It had a big, doggy head with triangular ears (one facing forward and one back), a skinny neck, two stumpy front legs, and dark stripes across its elongated body. It appeared to be speared through by the tail of the haughty kangaroo.
    The drawings were made using charcoal. Les showed us a large oval of ash on the ground. It was an ancient fire pit, one of three in this rock shelter, and it was thousands of years old. Les thought two, maybe three aboriginal families had spent their evenings at this spot regularly. “These fire mounds were used for cooking large animals. They would have dragged a kangaroo up here and covered it over.” Then he added, “Pythons have a lot of meat on them, too.” We began to wonder if the rock art was actually an ancient menu.
    The python was probably a diamond python, a species that grows to about six feet and still lives in Royal National Park (it eats bats, other small mammals, birds, and lizards). The wallaby was probably the brushtail rock wallaby, now an endangered species. All, including the thylacine, were nocturnal.
    We began to look for something besides the stripes that might indicate this drawing was a tiger, rather than a crosshatched kangaroo. Its eye wasa deep black almond, which gave it a slightly savage appearance. Very thylacine-y. Then again, from different angles, the animal looked more like a kangaroo than a tiger.
    Then we saw something. It could have been just a fold in the rock, but there it was, a charcoal line, the tiger's mouth. We had spent too much time at the museum looking at the tiger to miss it. Tasmanian tigers have a wicket-shaped grin. The line of their mouths extends far back into their heads toward the ears and turns up at the corners—a feature that allows them to open their mouths in an unusually wide gape. When we saw that crafty grin beaming out at us across the millennia, we knew we would join the 60 percent crowd.
    “It looks like I have another convert,” Les said.
    We looked at the charcoal lines marking the sandstone. What made this thylacine drawing all the more remarkable was that it survived when so many aboriginal drawings had been lost.
    At one time, Les explained, every inch of this rock shelter would have been covered with paintings. In fact, in the background behind the python-wallaby-thylacine were the faded or partial beginnings of many other drawings—the un-filled-in outline of a disembodied head, a featureless kangaroo in mid-leap.
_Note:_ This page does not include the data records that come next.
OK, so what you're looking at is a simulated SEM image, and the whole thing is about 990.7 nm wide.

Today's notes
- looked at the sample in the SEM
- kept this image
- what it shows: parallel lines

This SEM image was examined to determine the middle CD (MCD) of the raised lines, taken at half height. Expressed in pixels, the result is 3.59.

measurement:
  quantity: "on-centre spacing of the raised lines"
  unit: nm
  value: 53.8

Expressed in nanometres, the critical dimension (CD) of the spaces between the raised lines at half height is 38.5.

    These three charcoal drawings had survived because they were protected from the fading rays of the sun and covered with a clear skin of silica that had leached out of the rock face and formed a protective sheath.
    “The wonderful thing about this drawing is that it's no longer on the surface of the rock. It's
in
the rock. It's probably preserved forever now.”
    “How old is this drawing?” we asked.
    Les borrowed one of our notebooks and drew three kangaroo heads. On one, he drew two stick ears—just two lines. On another he drew triangular ears, and on the last one he drew rounded ears. Stick ears were used on the oldest Tharawal drawings: 4,500 to 8,500 years old. Triangle ears dated from 3,500 to 4,500 years ago. Rounded ears were the most recent, disappearing only with European occupation less than two hundred years ago.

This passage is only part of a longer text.